Which is not to say that your average black hole is red hot, either. As particles stream from just outside the black hole, they fight an uphill battle to escape the strong gravitational pull. In doing so, they expend energy and, because of this, cool down substantially. Hawking calculated that an observer far from the black hole would find that the temperature for the resulting “tired” radiation was inversely proportional to the black hole’s mass. A huge black hole, like the one at the center of our galaxy, has a temperature that’s less than a trillionth of a degree above absolute zero. A black hole with the mass of the sun would have a temperature less than a millionth of a degree, minuscule even compared with the 2.7-degree cosmic background radiation left to us by the big bang. For a black hole’s temperature to be high enough to barbecue the family dinner, its mass would need to be about a ten-thousandth of the earth’s, extraordinarily small by astrophysical standards.
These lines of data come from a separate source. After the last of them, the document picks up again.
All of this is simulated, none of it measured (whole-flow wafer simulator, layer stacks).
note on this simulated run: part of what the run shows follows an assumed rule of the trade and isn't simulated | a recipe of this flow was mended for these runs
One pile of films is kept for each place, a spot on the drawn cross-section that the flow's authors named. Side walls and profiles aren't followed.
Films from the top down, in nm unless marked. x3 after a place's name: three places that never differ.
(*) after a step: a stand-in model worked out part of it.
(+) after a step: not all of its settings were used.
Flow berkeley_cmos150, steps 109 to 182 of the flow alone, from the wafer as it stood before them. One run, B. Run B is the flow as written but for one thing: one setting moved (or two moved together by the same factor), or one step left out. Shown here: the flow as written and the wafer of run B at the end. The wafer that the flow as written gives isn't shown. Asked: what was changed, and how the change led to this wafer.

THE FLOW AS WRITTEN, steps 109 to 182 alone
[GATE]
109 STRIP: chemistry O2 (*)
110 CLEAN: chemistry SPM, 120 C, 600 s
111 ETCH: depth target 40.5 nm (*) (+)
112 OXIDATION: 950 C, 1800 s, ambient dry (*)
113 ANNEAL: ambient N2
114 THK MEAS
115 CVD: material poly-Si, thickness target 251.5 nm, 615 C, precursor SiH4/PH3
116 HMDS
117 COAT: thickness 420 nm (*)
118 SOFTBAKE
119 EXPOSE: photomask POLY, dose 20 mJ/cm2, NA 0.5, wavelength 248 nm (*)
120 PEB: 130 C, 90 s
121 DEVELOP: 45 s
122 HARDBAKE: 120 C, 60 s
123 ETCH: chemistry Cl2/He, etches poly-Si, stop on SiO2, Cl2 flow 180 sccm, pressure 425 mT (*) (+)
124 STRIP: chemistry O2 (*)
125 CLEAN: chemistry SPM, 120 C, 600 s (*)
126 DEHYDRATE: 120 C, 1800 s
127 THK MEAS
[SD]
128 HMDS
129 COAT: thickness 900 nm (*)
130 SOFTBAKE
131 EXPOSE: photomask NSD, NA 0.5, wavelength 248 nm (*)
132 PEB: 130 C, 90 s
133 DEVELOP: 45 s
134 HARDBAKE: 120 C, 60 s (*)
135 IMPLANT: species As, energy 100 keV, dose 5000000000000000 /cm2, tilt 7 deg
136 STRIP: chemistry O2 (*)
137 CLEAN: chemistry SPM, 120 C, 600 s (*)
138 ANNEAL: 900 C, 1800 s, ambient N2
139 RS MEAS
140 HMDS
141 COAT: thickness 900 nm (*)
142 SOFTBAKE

But the magnitude of a black hole’s temperature is secondary. Although the radiation coming from distant astrophysical black holes won’t light up the night sky, the fact that they do have a temperature, that they do emit radiation, suggests that the experts had too quickly rejected Bekenstein’s suggestion that black holes do have entropy. Hawking then nailed the case. His theoretical calculations determining a given black hole’s temperature and the radiation it emits gave him all the data he needed to determine the amount of entropy the black hole should contain, according to the standard laws of thermodynamics. And the answer he found is proportional to the surface area of the black hole, just as Bekenstein had proposed.

So by the end of 1974, the Second Law was law once again. The insights of Bekenstein and Hawking established that in any situation, total entropy increases, as long as you account for not only the entropy of ordinary matter and radiation but also that contained within black holes, as measured by their total surface area. Rather than being entropy sinks that subvert the Second Law, black holes play an active part in upholding the law’s pronouncement of a universe with ever-increasing disorder.

The conclusion provided a welcome relief. To many physicists, the Second Law, emerging from seemingly unassailable statistical considerations, came as close to sacred as just about anything in science. Its restoration meant that, once again, all was right with the world. But, in time, a vital little detail in the entropy accounting made it clear that the Second Law’s balance sheet was not the deepest issue in play. That honor went to identifying where entropy is stored, a matter whose importance becomes clear when we recognize the deep link between entropy and the central theme of this chapter: information.

Entropy and Hidden Information

So far, I’ve described entropy, loosely, as a measure of disorder and, more quantitatively, as the number of rearrangements of a system’s microscopic constituents that leave its overall macroscopic features unchanged. I’ve left implicit, but will now make explicit, that you can think of entropy as measuring the gap in information between the data you have (those overall macroscopic features)